Gold appears to be headed for an
impressive price appreciation for the second half of 2012. Since the
beginning of July, gold is up almost 10 over the same time frame. What is
noteworthy here is that in recent months, fears of a worldwide recession have
increased markedly. It used to be considered axiomatic that recession created
adverse conditions for commodities (a reality that has helped push down the
price of crude oil thus far in 2012). How then can we understand the movement
in gold?
Reports have recently been released that
throw particular light on the degree to which central banks around the world
are accumulating gold. These activities must be playing a significant role in
keeping the heat turned up when it may be otherwise cooling down. Given the
extraordinary degree of insight that central bankers are expected to have,
what do they see that drives them to buy gold when classically the metal
should be falling in times of recession?
As we have said many times, there are
two fundamental investment reasons to buy gold. The first is as a hedge
against the loss of purchasing power of fiat currency, caused either by
inflation or currency debasement. The second is as insurance
against political and financial uncertainty or collapse. Central bankers are
not giving either scenario much lip service.
By the latest analysis, it appears that
the European Union (EU) is headed toward depression. After twelve years of
stagnation, the Japanese economy remains flat at best. With an Obama victory
at the polls, Obamacare, and massive tax increases
threatened, the U.S. economy looks set increasingly for recession. If
recession hits the world's two largest economies, the EU and U.S., the
international economy, including that of China and its prime raw material
suppliers such as Australia, Brazil and Canada, can't be expected to grow
robustly. Runaway inflation, according to the models to which most central
bankers subscribe, would then be considered a distant risk. Is it possible
that these individuals, at the apex of the economic and financial worlds,
don't trust their own policy papers?
Perhaps they understand the net effect
of massive quantitative easing and the distortions being made by the
ultra-low interest rates that have been held far too low for far too long.

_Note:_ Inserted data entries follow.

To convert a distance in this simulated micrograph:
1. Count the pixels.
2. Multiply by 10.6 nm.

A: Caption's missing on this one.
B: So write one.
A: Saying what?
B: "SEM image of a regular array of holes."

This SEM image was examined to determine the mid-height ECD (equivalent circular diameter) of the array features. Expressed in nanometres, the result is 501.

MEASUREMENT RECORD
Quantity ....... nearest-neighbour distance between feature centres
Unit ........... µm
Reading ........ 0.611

The unconventional monetary policies unleashed on the world since the
beginning of the Great Recession have upended the financial rule book. But
don't expect central bankers to openly acknowledge this change. Instead, they
will talk loudly about the threats of deflation while quietly expanding gold
reserves.
At present, these loose monetary
policies are actively debasing currencies like the U.S. dollar and euro. In
order to protect their exports into those economies, other hard-currency
countries have engaged in competitive currency devaluation. Examples would
include Switzerland, Japan and China.
Even in the absence of high inflation,
currency debasement has contributed to a higher gold price. This, in turn has
encouraged some central banks to increase the proportion of the gold content
and decrease the amount of fiat currency in their reserves. This is somewhat
surprising given that many countries had agreed to sell gold under the
Central Bank Gold Agreements (CBGA's) I and II.
Russia, Ukraine, India, Turkey and the Kyrgz Republic have all increased their gold holdings
recently. Turkey has even gone so far as to demand an increase in the
proportion of gold held by its commercial banks as part of their reserves.
Perhaps most important of all, James Rickards, a
CIA and Pentagon senior advisor, released data recently showing that, in
2009, China secretly possessed gold holdings of 1,054 tonnes,
or some 450 tonnes more than previously disclosed.
This places China as the seventh largest holder of gold, or some 14 tonnes ahead of Switzerland. Perhaps this explains the
recent news that gold is now the #1 Australian export
to China, passing coal this year.
China's gold holdings amount to a
relatively small 1.8 percent of her foreign currency reserves. This is far
behind the largest holders. The U.S. has 8,133.5 tonnes,
or 78.3 percent of its reserves; Germany has 3,412.6 tonnes,
or 69.3 percent, the IMF 3,217 tonnes; and even
Italy, in fourth place, has 2,451.8 tonnes or 66.5
percent.
Clearly, China has a long way to go
before challenging the United States' vast holdings. However, China appears
to be set upon a course of serious gold accumulation. Now the world's largest
gold producer, China retains all its domestic production and buys additional
tonnage on the international market.
The crucial message that many central
banks are buying gold has not been lost on the private sector. The Exchange
Traded Fund (ETF) SPDR has some 1,120.6 tonnes,
making it the world's sixth largest holder and excludes other privately held
accumulations.
Central banks are at the epicenter of
the apparently coordinated unconventional monetary policies of quantitative
easing and distorted low interest rates. The fact that many of them are
buying gold surely carries a generally bullish message for the yellow metal,
despite the increasing signs of worldwide recession or even of depression.